A few months ago, the Colombian government created what passed for excitement among international climate and development types, with its proposal for ‘sustainable development goals’. In a paper that is surprisingly short given the talk it’s generated, they proposed a set of goals which, in essence, incorporate the current Millennium Development Goals, but go well beyond them in including a range of possible goals on sustainability and the environment.
At the time, Alex raised a set of important questions here on GD about the what, the who and the how of any future SDGs. And over at CGD, Charles Kenny made a plea for the SDG and the MDG people to start talking to each other to provide some of the substance to underpin these ideas.
And since then? Global negotiations are funny things. In the absence of almost any of the substance that Charles was asking for, and without answers to any of the questions posed by Alex, the SDGs have continued their onward march. Representatives of thirty countries recently met in Bogata to agree some objectives for SDGs, based around reconciling poverty reduction and sustainability.
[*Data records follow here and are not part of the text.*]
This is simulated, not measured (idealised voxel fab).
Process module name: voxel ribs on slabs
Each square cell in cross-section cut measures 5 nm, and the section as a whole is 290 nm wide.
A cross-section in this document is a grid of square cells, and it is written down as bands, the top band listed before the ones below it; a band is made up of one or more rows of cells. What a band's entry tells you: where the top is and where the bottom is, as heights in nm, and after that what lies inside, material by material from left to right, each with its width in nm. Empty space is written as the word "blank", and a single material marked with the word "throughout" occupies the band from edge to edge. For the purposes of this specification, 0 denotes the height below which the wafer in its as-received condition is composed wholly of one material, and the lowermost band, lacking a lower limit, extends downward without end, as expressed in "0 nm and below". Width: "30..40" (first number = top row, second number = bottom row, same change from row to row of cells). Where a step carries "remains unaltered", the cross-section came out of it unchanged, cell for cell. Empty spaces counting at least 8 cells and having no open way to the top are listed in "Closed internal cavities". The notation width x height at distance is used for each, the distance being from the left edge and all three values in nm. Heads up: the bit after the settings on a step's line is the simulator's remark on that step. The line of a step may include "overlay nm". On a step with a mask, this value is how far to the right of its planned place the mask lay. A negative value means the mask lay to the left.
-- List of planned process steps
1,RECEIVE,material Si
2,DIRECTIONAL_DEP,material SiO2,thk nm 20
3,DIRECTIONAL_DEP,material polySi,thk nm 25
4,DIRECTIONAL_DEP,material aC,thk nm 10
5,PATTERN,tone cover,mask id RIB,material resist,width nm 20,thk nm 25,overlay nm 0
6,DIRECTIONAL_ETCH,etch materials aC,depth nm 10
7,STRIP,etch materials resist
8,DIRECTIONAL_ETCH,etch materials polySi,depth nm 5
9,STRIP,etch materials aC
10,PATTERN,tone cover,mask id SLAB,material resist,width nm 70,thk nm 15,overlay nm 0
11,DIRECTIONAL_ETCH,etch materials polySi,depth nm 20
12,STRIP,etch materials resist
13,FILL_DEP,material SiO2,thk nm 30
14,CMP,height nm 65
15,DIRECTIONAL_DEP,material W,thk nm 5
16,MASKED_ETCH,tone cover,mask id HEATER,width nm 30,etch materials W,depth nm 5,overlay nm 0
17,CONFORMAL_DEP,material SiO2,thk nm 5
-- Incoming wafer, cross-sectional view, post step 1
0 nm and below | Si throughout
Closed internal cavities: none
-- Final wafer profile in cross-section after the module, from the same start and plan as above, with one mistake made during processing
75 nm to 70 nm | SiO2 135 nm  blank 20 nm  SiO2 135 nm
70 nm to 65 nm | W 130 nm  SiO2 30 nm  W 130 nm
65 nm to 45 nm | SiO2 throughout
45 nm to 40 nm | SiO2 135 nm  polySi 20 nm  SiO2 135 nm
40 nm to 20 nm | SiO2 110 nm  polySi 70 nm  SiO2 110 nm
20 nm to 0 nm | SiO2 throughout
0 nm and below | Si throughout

The SDG train has clearly left the station – even though no one really knows what they are. This is a little disheartening for innocent folk like me who like to believe that facts matter (yeah, I know, hopelessly outdated – I may as well be writing this on a Smith-Corona).
Given that no one really knows what SDGs are, but they sound good and people seem to like them, what might they actually be? Where is the meeting ground between environment and development that could form the basis of a set of goals, and what difference would it make to go about things this way?
Putting sustainability into poverty reduction:
If the MDG project has been about putting forward a set of positive things that need to happen for poor people: more money, more health, more education, what are the sustainability goals that could fit into this sort of framework? The things we need more of, from a sustainability and a development point of view, are, among others, more clean energy, more sustainable sources of water, and more food grown in ways that does not irrevocably deplete natural resources. These are things one could imagine putting into a new set of goals to go alongside the more traditional MDG concerns of health, education and income. Some of them, like water, are even in there already, though almost ignored.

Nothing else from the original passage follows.